I want to drive a speaker, in series with a 10uF electrolytic capacitor, from a microcontroller and was wondering what will happen when the GPIO pin goes low, given that the capacitor will try to discharge. Is it safe ? Or do I need to create an alternative path to ground with a resistor ?
No it is not safe. The MCU is going to malfunction at the long run.
As an example, for AVR microcontrollers sink current must not be bigger than 20ma. So you have to make sure that the discharging current will not go higher.
I would recommend to connect the speaker through a driver which could be a transistor or an amplifier.

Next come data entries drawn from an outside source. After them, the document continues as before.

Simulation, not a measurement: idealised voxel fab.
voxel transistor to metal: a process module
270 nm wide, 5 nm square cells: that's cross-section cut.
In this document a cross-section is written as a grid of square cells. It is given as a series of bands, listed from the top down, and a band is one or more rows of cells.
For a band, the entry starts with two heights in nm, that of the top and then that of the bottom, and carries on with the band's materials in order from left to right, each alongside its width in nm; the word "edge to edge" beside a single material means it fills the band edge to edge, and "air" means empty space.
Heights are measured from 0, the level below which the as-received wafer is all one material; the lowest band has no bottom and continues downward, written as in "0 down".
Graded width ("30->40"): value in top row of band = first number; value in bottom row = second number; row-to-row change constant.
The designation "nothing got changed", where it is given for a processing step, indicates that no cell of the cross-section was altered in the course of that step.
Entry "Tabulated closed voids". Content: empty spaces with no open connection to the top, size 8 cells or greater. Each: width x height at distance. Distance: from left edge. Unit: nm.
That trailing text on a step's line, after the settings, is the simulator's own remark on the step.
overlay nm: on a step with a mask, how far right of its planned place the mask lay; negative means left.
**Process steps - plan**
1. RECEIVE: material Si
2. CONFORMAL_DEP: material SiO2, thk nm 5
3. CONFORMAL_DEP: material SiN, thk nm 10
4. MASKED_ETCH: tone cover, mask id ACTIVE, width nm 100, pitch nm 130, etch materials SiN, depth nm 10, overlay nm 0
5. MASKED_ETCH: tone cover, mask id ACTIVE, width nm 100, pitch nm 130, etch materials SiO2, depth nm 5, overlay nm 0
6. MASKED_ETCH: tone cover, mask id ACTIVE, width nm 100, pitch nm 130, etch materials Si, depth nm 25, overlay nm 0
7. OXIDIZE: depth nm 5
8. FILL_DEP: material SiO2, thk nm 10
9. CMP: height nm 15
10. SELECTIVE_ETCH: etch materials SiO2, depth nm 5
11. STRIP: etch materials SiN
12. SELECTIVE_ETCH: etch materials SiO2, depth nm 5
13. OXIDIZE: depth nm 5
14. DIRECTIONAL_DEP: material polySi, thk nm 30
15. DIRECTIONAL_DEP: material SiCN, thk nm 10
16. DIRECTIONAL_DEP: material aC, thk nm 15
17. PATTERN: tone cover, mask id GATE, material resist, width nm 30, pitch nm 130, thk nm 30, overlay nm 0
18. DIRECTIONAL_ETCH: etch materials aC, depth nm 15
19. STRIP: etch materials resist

With the MCU I/O pin configured as an output, it will use a push-pull ('totem pole') driver. This consists of a FET from the chip's Vdd supply to the I/O pin and another FET from the I/O pin to the chip's GND supply.
When the pin is driving high, it sources (outputs) a current to Vdd and when driving low, it sinks (inputs) a current to GND. These currents should be stated in the datasheet, usually as IoH(max) and IoL(max) respectively. If the load exceeds these specified currents, the FETs will limit the current flow and dissipate power based on the voltage drop across the particular FET and the current drawn. If maintained for long enough, this could damage the MCU.
However, with a switching action your audio experiment/application will require, potential damage is unlikely to be a problem. You may not get the behaviour you hope for but it will be fine to experiment with.
Majid_L makes sense - a buffer stage will stress your microcontroller's I/O pin less. An 8-ohm speaker will ask for current above permissible limits at times (for moments after switching high or switching low) when driven directly. A buffer can be simple, like this:
simulate this circuit – Schematic created using CircuitLab
With the transistor buffer, the I/O pin will see about 800 ohm load, instead of 8 ohms (assuming transistor current gain is 100). The transistor type is not critical, but the bottom one must be PNP, top one NPN.
C1 is added because lots of pulse current is pulled from the 5V supply by the transistors. You don't want these pulses to reduce the microcontroller's Vdd, else erratic operation (or brownout) may occur.